Signed-off-by: Harshad Shirwadkar <harshadshirwadkar@gmail.com>
---
 e2fsck/journal.c | 109 +++++++++++++++++++++++++++++++++++++++++++++++
 1 file changed, 109 insertions(+)

Comments

Andreas Dilger Sept. 18, 2023, 8:39 p.m. UTC | #1
On Jan 21, 2021, at 10:45 PM, Harshad Shirwadkar <harshadshirwadkar@gmail.com> wrote:
> 
> From: Harshad Shirwadkar <harshadshirwadkar@gmail.com>
> 
> Add fast commit scan pass. Scan pass is responsible for following
> things:
> 
> * Count total number of fast commit tags that need to be replayed
>  during the replay phase.
> 
> * Validate whether the fast commit area is valid for a given
>  transaction ID.
> 
> * Verify the CRC of fast commit area.
> 
> Signed-off-by: Harshad Shirwadkar <harshadshirwadkar@gmail.com>

I was making a fix to debugfs/journal.c today to improve performance
of the revoke hashtable, since it was performing very badly with a
large journal and lots of revokes (separate patch to be submitted).

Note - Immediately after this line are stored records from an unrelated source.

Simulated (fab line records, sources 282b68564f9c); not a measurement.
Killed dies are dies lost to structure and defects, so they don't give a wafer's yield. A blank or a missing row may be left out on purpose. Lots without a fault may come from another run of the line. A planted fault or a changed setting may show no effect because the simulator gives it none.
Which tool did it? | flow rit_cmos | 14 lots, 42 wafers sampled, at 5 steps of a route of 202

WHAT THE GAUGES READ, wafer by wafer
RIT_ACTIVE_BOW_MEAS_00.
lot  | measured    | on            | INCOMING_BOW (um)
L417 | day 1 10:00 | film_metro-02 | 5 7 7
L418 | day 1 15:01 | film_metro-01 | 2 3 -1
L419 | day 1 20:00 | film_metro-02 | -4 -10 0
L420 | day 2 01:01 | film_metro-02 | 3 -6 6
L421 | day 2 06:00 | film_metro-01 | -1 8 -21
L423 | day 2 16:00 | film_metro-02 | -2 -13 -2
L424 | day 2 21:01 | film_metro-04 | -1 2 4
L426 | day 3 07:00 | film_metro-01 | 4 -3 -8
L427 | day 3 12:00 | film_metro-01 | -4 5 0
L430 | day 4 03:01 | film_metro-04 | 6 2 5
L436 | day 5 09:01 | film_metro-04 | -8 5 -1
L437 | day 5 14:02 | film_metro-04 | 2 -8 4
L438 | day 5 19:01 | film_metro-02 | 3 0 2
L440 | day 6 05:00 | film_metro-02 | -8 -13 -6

I noticed that e2fsck/journal.c is totally missing any of the fast
commit handling that was added to in this patch.

This seems dangerous since there are some cases where debugfs and tune2fs
will do journal recovery in userspace, but it appears possible that they
would totally miss any fast commit transaction handling.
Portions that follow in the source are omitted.